Custom model container as a proposal

Explains how a self-describing model container could record magic, version, hyperparameters, tokenizer data, tensor metadata, offsets, data types, and integrity while remaining a proposal.

Research
Last verified
Not verified
Updated
Reading time
1 minutes

Explains how a self-describing model container could record magic, version, hyperparameters, tokenizer data, tensor metadata, offsets, data types, and integrity while remaining a proposal.

Proposed fields

A compact container may include a magic value, format version, endianness, alignment, model family, dimensions, tokenizer section, tensor directory, offsets, lengths, data types, quantization descriptors, integrity hashes, and optional provenance.

Compatibility rule

A file extension does not establish interoperability. Publish a versioned schema, malformed-file tests, overflow checks, alignment rules, unknown-field behavior, and conversion provenance before presenting the format as supported.

Naming caution

Choose an extension only after checking collision, ecosystem, and trademark concerns. The research label “.slm” is a proposal, not a MiRust standard.

Scope

This starter page defines the questions, boundaries, evidence, and failure modes that should be recorded before a capability is presented as supported.
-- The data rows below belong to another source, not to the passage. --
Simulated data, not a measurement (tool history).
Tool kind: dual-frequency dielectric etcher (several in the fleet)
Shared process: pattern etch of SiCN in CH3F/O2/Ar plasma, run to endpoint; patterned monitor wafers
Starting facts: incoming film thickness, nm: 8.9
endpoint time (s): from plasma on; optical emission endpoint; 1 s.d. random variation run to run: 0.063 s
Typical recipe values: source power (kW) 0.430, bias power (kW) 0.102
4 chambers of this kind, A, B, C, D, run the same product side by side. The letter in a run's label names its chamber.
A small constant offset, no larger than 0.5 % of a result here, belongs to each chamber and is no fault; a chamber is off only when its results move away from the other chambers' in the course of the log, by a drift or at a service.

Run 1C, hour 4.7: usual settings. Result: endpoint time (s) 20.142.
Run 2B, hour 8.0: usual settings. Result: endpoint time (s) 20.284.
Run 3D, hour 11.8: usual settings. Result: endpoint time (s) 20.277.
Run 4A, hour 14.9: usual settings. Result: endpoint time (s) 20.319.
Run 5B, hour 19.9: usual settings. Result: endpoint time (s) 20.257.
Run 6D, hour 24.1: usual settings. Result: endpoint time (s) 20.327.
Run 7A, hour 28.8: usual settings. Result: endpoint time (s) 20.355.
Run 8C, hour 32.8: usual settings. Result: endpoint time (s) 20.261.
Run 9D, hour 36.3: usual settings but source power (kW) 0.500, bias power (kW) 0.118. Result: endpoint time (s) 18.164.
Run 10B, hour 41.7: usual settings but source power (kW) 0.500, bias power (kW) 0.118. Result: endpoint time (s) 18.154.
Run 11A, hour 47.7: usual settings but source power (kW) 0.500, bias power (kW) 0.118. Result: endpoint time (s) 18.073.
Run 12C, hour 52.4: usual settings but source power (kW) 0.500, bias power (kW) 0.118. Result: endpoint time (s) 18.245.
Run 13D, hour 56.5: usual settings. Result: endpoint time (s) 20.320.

Engineering considerations

  • Identify the source, version, target environment, and owner.
  • Separate observed values from estimates and externally reported values.
  • Record trade-offs, unsupported cases, and fallback behavior.
  • Link performance statements to a compatible benchmark methodology.

Verification questions

  • What exact artifact, revision, backend, and environment were reviewed?
  • Which assumptions could change the result?
  • Which data should be retained so another engineer can reproduce the conclusion?